Bibhu Mohapatra is a good student. Each season, he proves that he's learned from the one before. Mohapatra isn't one of New York's young prodigy designers, but incremental improvements may yet push him into the front rank of the city's emerging-talent pool.
This time around, the improvement was most noticeable in Mohapatra's daywear, a category he increasingly emphasizes. There were some really smart looks in this collection, like a circle-seamed coat, a pencil dress with cutout shoulders, and tailored, wide-leg trousers all in a ribbed cotton that read like a sturdy point d'esprit; Mohapatra developed the material himself. There were also well-executed short tuxedo jackets and cool, Grecian-pleated harem pants that would work for day or evening. The Grecian pleats worked their way into the evening looks as well, but Mohapatra was judicious in their use. For instance, one of his best gowns featured a fan of pleats across one side of its skirt, while the bodice was scribbled with heavy-duty embroidery. The gown was weird yet compelling.
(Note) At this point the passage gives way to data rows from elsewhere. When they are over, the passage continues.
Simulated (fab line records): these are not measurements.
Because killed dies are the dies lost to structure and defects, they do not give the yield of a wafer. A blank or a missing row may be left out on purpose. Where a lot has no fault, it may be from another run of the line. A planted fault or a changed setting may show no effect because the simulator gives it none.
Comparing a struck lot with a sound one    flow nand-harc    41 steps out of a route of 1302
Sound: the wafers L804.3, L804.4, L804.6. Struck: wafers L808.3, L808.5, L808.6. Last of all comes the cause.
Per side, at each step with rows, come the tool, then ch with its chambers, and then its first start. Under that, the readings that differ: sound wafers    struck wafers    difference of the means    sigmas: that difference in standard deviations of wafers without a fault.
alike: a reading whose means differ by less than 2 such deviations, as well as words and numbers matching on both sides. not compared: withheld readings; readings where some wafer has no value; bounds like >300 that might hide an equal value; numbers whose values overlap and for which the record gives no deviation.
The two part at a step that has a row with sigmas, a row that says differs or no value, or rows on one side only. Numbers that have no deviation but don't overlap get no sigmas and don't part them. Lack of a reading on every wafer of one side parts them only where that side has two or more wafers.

Mohapatra explained at the presentation that he took his inspiration this season from Helmut Newton. Consequently, skin was a big element, witnessed not only in slits and cutouts but in Mohapatra's focus on sheers and nude-toned fabrics. Crisscross bandage detailing winked at Newton's S&M fetish, while a chain-link print riffed on the photographer's celebration of steely female strength. The chain print seemed a bit off applied to Mohapatra's decorous cocktail dresses; where the theme worked was in a fluttery pale dress with tone-on-tone chain-link embroidery. Mohapatra found a better expression of edginess in his laser-cut bonded silks: A fitted black cocktail dress in nude chiffon, with laser-cut black squares all over it, came off elegant but tough. That's a look to learn from.